That changes the argument above only slightly, but perhaps enough.
Hawkmoon269 |
Ah, yes, I misunderstood that. That would mean both Summoned Boar Demon and Summoned Spite Demon could summon the servitor demon in my framework above (being simple and discrete).
The question is, whether or not such a thing is desirable. If such a thing isn't desired, then it might be enough to say that for a summoned card to summon another card it must be simple and direct, while for a +Summoned card to summon another card it must be simple, direct and discrete.
I'm toying with this in my head right now:
When you encounter a summoned card it can only summon another card when (a) the card is summoned solely by the power of the encountered card and (b) the summoned card is explicitly named in the power of the encountered card. Despite this, a summoned card can not cause the same character to summon and encounter another copy of itself, ignore any such power that would do so.
elcoderdude |
When you encounter a summoned card it can only summon another card when (a) the card is summoned solely by the power of the encountered card and (b) the summoned card is explicitly named in the power of the encountered card. Despite this, a summoned card can not cause the same character to summon and encounter another copy of itself, ignore any such power that would do so.
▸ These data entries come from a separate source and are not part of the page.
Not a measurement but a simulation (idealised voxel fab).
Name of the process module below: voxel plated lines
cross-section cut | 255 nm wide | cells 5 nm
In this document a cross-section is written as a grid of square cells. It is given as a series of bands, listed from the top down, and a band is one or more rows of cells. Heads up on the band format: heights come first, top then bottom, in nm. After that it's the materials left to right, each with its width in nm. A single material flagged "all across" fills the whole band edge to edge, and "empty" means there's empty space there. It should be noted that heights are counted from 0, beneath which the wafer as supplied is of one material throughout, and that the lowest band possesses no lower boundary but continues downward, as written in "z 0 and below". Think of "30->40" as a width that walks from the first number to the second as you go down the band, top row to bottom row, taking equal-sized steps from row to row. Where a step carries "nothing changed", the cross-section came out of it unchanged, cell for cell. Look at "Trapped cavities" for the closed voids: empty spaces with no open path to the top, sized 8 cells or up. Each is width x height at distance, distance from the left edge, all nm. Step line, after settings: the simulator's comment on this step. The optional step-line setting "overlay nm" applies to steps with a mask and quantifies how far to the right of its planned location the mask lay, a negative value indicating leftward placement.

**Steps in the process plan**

This doesn't quite address the problem. Kyra encounters a Giant Maggot Swarm. Lem is also at her location. Kyra's Giant Maggot Swarm causes Lem to encounter a Giant Maggot Swarm. We don't want Lem's Giant Maggot Swarm to cause Kyra to encounter another.
Does this work?
Despite this, a summoned card can not cause a character to encounter a second copy of itself, ignore any such power that would do so.
Vic Wertz Chief Technical Officer |
Ah, yes, I misunderstood that. That would mean both Summoned Boar Demon and Summoned Spite Demon could summon the servitor demon in my framework above (being simple and discrete).
The question is, whether or not such a thing is desirable. If such a thing isn't desired...
A common misconception of game design is that there's only one intended design and that no other solution is acceptable.*
In this case, I think that the designers would prefer that the summoned Boar Demon and Spite Demon summon servitor demons, but if the clearest and easiest rules don't allow those servitors to be summoned, that's how it goes.
*A sort of correlary to that misconception is that game balance is so tight and important that this sort of thing matters. Whether these guys summon or not is almost totally inconsequential to game balance. Remember, in the situation we're talking about, they're summoned themselves, which is already a highly variable operation. Then, the fact that the Boar Demon only summons when there's somebody else at your location, and the Spite Demon only summons 50% of the time anyway makes the answer even *more* inconsequential.
skizzerz |
Here's my shot at a paragraph that gets 80% of the way to what Hawk was saying. Additions to the existing rules are in blue and removals are striked out.
Summoning And Adding Cards
Sometimes you will be told to summon cards or to add cards to a deck. When this happens, retrieve the cards from the box. However, if you're told to summon a card that's already in play, just imagine you have another copy of that card for the new encounter; this summoned copy ceases to exist at the end of the encounter.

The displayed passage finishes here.